Fine-Tune Your Writing Series: Resources

Quill pen and letters

In the second installment of this series, I will address the importance of…utilizing resources to help you learn, and I’m not just talking about the ol’ dictionary and thesaurus, valuable as they are. This seems to be an obvious piece of advice, I know, but I’m continually surprised at how many writers ignore it. In this day and age, no one has any excuse for not accessing resources to help them learn about good writing. If you’re reading this, it means you have an internet connection, and that is your doorway to the world, regardless of your means. There are free tutorials that expound on every aspect of writing, from the seed of the first idea, to navigating the wilds of the publishing industry and everything in between. There are authors’, agents’, and editors’ blogs by the thousands. There are myriad forums and groups on Facebook, LinkedIn, and Goodreads, among others, where industry people gather for discussion. Think of the web as a big stadium full of people. You only need to drift through the crowd striking up conversations, announcing what your specialty is, and asking for directions to find your corner of the stadium where your kind of people are meeting.

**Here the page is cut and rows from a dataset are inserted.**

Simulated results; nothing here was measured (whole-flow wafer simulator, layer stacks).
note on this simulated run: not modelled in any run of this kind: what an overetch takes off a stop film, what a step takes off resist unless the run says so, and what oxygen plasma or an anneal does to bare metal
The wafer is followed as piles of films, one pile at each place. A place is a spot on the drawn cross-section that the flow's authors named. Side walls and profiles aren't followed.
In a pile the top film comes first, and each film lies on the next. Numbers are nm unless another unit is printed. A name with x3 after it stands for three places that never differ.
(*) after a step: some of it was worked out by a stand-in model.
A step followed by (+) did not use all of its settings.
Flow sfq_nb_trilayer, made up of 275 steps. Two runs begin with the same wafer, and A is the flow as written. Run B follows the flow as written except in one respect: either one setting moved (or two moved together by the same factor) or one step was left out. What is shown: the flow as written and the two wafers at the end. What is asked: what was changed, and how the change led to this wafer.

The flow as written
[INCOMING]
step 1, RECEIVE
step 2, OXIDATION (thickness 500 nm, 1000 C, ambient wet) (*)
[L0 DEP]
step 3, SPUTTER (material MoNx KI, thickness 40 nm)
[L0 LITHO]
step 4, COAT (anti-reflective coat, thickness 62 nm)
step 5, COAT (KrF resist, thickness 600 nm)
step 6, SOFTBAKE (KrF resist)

I’d like to recommend two of my favorite resources. There are so many good ones, it’s hard to pinpoint a couple, but these are my favorites. The Train-of-Thought Writing Method, a book by Kathi Macias, in which she likens the process of writing to the parts of a train and the journey that the train takes. It’s directed towards a high school audience, but I find it to be full of very helpful analogies and written clear as a bell. Give me facts and advice in a simple-to-understand scenario and that works for me.

The other one is a website, www.novel-writing-help.com. I can’t even describe (yes, even though I’m an author) how much I’ve learned from this site. Just go to the site map, start at the top, and start reading all of the articles. There’s not a useless one in the bunch. It really is true that you don’t know what you don’t know. You need resources to enlighten you as to what you need to learn.